JMS: Thank you for asking me about my life as a writer! I’ve had the most fun thinking about these questions. Every writing textbook advises that we write about what we know. For me, what I know well is family. I’ve always been interested in family dynamics and in unpacking the complexities underlying family function or dysfunction. I grew up in an alcoholic, co-dependent, abusive household, and I dreamed of creating a model family unit. Many of my essays focus on reconciling the disparity between my two worlds.

Of course, this question also brings up one of the quintessential ethical dilemmas about writing personal creative nonfiction. How much can we tell without hurting those who surround us? Anne Lamott tells us in Bird by Bird that we own what happens to us—that people should have treated us better! David Sedaris opens the door to the dysfunction in his family in essay after essay, writing with outrageous honesty about OCD, alcoholism, hoarding, and mental illness. Yet even with Sedaris’ fine examples, I don’t think I would be writing about my father’s alcoholism if he were still alive. The thought of him reading my take on his story—even though he was a writer himself—makes my heart ache. So, we each have to make hard decisions about where we will and will not go. 

After I wrote “The Long Shadow,” I sent it to Laura, who is the focus of the piece. I have only a couple of events I won’t write about because I know those stories would devastate people I love. My parents are both deceased, and my husband doesn’t read my work (That’s another story). So that leaves my children, and luckily, I’m blessed with four children who are creatives, whose artistic perspectives help to frame my writing for them. When they were little and I’d scrapbook their activities, they’d ask for more: “When will you make another page for me?” They enjoyed seeing their stories unfold. When I was blogging regularly, they’d share my posts with their friends and text me when a little too much time had elapsed before another appearance on blueplatesundays. I think that now, even though the pieces I write can be somewhat dark, perhaps even haunting, they love seeing our lives spill out onto the paper. Perhaps they, too, are looking for meaning? 
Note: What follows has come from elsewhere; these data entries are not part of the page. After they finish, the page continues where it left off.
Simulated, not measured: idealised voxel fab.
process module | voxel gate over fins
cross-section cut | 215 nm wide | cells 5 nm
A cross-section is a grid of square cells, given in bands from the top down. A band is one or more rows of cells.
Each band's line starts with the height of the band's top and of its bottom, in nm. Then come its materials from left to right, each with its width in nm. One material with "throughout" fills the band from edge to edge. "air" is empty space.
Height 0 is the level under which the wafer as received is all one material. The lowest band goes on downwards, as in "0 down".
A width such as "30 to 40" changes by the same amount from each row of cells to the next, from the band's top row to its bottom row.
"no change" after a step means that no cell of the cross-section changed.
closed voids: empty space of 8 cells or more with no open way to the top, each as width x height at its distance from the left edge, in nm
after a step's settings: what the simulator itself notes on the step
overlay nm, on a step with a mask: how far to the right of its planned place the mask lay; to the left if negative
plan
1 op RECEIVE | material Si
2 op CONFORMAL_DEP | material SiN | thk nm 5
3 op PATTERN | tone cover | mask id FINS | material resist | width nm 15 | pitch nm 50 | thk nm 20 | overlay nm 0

But yet, we’ve never had a real conversation about the content of my writing. So, when I saw this question, I asked my children their thoughts about using them as my writing material. While I got a general thumbs up from all of them, I thought I’d share a little portion of what Laura sent to me, especially since “The Long Shadow” is all about the two of us:

“I truly believe that life is made of ups and downs, twists and turns, and there’s no shame in writing about any part of that. I love my mom’s beautiful way of writing about the good and the bad struggles. I hope to look back one day and read all of her writings and just feel her close to me when I need her.”

MC: “The Long Shadow” was published by Connotation Press, but your work has also been published in other journals - Writing on the Edge and The Anthology of Appalachian Writers, to name a few. How do you decide what journal is a ‘good fit’ for your creative nonfiction, and how do you know when a piece is ready for publication? 

JMS: One of the first steps in the publication process—and a time consuming one—is to research publications. If you are relatively unpublished, you’ll want to look for journals that are open to emerging writers. The next step is to read the actual journals. Every minute spent reading journals is well spent because you can see if your style fits the publication, if you like the looks of the layout, and if your writing fits well into the level of writing published there. I go through these steps when finding homes for my work. I found The Anthology of Appalachian Writers on social media through a friend of mine who is a fiction writer. After I investigated the publication, I loved the mix of new and established writers, as well as the writers-in-residence featured in each volume (Frank X. Walker, Charles Frazier, Dorothy Allison). And the anthology is issued in print. While online journals are equally important, it’s lovely to hold a book that contains my name as a byline.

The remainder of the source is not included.